Jim Gray, the database software researcher who disappeared at sea in 2007, predicted the paradigm shift in science that would arise from the massive amounts of data that can now be collected and must be analyzed in all aspects of the material, social, and cultural world. Gray's colleagues at Microsoft celebrate his work in distributed computing systems in a new collection dedicated to his honor, The Fourth Paradigm: Data-Intensive Scientific Discovery edigted by Tony Hey, Stewart Tansley and Kristin Tolle.
New scientific tools that are part sensor and part computer take in unfathomable amounts of information. These include the Australian Square Kilometre Array of radio telescopes, CERN's Large Hadron Collider, and the Pan-Starrs telescopes. These generate several petabytes of information every day. So how big is a petabyte of information? According to John Markoff in a NY Times article today, "A Deluge of Data Shapes in a New Era in Computing," a petabyte of data is the rough equivalent of 799 million copies of Moby Dick. Put that on your reading list, fellow scholars!
Of course, to sort through the daily petabytes requires new tools. And they aren't all expensive. Cheapt closers of computers can manage and process data at all sorts of speeds. Until recently, for example, you could run Linux on your Playstations and, for less than $500, you could basically make a cluster farm that could process petabytes like a supercomputer. Other tools help you search and sort and analyze.
And data isn't just for scientists any more. Indeed, the plethora of data changes knowledge on every level and it changes everyday life. As I and many others in HASTAC have been saying since the beginning of our run in this world, if humanists keep dismissing "data" and "evidence" as mere "positivism," we miss one of the great opportunities of our era. There really isn't such a thing as "data crunching" in the end. Data isn't just "crunched" (what does that mean?) but has to be interpreted, understood, put into context, analyzed along side other data, and in many other ways put through all the paces that humanists are expert at. The divide of "theory" versus "practice" or "the theoretical" versus "the empirical" has long since been shown to be bankrupt.
How much data comes from 100 million Facebook users updating their status every day? Who are those users? How do they see this Web of a world they are co-creating but that is yet available, constantly for exploitation. How do identitarian matters of race or gender or sexual orientation play out in virtual spaces such as Facebook? How does performativity work on line? What about the concept of a "self" when it is clear that we can enter and leave the Web in many guises, constantly overlapping and yet distinctive?

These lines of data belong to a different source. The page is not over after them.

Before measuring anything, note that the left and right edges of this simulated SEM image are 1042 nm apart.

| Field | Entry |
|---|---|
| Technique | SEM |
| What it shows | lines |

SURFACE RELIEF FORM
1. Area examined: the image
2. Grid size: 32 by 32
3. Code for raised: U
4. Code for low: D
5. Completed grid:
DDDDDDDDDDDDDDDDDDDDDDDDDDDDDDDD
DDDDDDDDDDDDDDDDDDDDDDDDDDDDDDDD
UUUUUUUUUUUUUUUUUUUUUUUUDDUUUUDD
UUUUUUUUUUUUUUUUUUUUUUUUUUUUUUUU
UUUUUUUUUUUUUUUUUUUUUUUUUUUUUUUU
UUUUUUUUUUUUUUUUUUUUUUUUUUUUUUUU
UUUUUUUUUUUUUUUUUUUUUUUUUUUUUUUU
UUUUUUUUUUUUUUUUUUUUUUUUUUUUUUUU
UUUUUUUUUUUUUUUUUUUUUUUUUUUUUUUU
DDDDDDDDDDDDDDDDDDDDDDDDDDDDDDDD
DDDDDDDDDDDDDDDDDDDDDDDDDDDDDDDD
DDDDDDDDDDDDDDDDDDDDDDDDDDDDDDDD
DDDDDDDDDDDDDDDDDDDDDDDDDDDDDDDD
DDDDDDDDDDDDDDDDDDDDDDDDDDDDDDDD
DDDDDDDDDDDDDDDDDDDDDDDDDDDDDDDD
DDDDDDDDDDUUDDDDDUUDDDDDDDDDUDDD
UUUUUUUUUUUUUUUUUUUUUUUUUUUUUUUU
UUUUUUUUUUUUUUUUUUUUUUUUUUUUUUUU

And what is the relationship of data to communication? Before I exit this blog, I will use one of the widgets to share it with my Twitter network and my Facebook friends. What does that widgety activity mean? How does it change the cycles of authorship, production, consumption, publishing, and distribution? What does it do for privacy? How does it shape the public sphere? Information isn't static. It is Webby, as Ruby reminds me, with each think I find part of a web of information to each other thing that you find and that we can mashup and mix together. Data is social.
So much data, so little time. Humanities in a Digital Age are vital, urgent. Better get busy. 790 million Moby Dicks await us.